Weld overlay and cladding are widely used applications for adding a protective metallic layer to a substrate base material, where the cladding material has higher preferable properties, mainly corrosion protection. This is a cost-effective solution that can replace fabricating the entire component from high-alloying material. The required material strength to withstand applied loads and required thermal conductivity and fabricability are ensured by a less costly substrate metal. In this article, the main aspects of the correct application of cladding will be explored, covering design, fabrication, inspection, and in-service considerations.
Baher Elsheikh, Lead Mechanical Engineer – SABIC
Advantages of using cladding applications
Cladding applications offer several advantages, making them a popular choice in various industries. Here are some key benefits:
Corrosion Resistance
Cladding directly addresses corrosion concerns by adding a layer of material with high corrosion resistance, avoiding the need to upgrade the full thickness due to cost or better fabricability reasons.
Erosion Resistance
In specific situations, localized erosion can be a major concern, such as in the tube entrance area, especially in Flow Accelerated Corrosion (FAC) conditions. FAC is metal loss that occurs in carbon steel equipment when the normally protective magnetite (Fe3O4) layer is dissolved into a flowing stream of water or water and steam. Cladding the tubesheet and using insert ferrules at the entrance of tubes can mitigate the threat of FAC and erosion at these critical locations.
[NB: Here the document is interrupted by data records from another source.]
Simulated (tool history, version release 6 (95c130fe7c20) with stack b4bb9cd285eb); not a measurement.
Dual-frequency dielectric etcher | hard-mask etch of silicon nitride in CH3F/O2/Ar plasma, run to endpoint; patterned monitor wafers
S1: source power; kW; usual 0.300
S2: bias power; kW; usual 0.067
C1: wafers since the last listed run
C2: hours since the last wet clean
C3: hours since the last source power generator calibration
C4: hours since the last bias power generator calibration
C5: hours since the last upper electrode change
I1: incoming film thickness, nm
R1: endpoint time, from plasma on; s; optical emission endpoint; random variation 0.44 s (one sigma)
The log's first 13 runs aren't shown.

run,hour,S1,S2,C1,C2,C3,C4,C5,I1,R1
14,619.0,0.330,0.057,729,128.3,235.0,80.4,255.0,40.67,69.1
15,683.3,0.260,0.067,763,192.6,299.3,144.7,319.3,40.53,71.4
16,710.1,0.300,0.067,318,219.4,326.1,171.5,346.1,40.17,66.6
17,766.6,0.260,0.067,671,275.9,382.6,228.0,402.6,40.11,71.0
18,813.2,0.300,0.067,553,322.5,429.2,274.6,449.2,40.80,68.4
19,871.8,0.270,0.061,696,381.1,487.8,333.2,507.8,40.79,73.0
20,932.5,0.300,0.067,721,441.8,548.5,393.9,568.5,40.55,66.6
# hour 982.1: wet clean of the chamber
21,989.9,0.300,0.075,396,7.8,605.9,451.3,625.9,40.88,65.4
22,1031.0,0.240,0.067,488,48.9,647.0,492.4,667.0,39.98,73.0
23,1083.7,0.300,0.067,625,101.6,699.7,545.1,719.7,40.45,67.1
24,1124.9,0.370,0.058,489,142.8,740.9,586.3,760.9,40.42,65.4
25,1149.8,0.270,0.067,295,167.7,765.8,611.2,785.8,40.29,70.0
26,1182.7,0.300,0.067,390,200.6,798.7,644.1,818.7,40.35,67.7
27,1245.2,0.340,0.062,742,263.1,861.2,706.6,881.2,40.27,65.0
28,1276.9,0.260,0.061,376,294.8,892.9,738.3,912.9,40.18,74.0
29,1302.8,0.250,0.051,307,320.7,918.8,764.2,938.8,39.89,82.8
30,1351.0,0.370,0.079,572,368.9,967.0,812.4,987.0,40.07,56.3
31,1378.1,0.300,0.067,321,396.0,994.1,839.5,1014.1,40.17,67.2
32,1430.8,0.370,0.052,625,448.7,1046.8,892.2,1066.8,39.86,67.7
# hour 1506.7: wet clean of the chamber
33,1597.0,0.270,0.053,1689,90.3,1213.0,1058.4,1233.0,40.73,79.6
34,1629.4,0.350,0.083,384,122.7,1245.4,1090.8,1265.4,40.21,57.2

Avoiding dissimilar welds (DW) between tubes and tubesheet
In applications where the tube material is different from the tubesheet material, DW can be a concern. Cladding the tubesheet with a material matching the tube material can avoid DW issues, including thermal stresses, galvanic corrosion, and quality assurance challenges during weld applications.
Avoiding the need for post weld heat treatment (PWHT) for in-service tube plugging
For tubesheets fabricated from materials requiring PWHT, such as Cr-Mo steels, when tube plugging is required after in-service degradation, plug welds should be subjected to PWHT. This is a challenging activity due to the high heat sink from thick tubesheets and the susceptibility of the ligaments in the tubesheets to high thermal stresses. By applying a cladding layer to the tubeside face of the tubesheet, plugs can be welded to the clad, and plug material can be selected to match the clad material, avoiding the need for PWHT.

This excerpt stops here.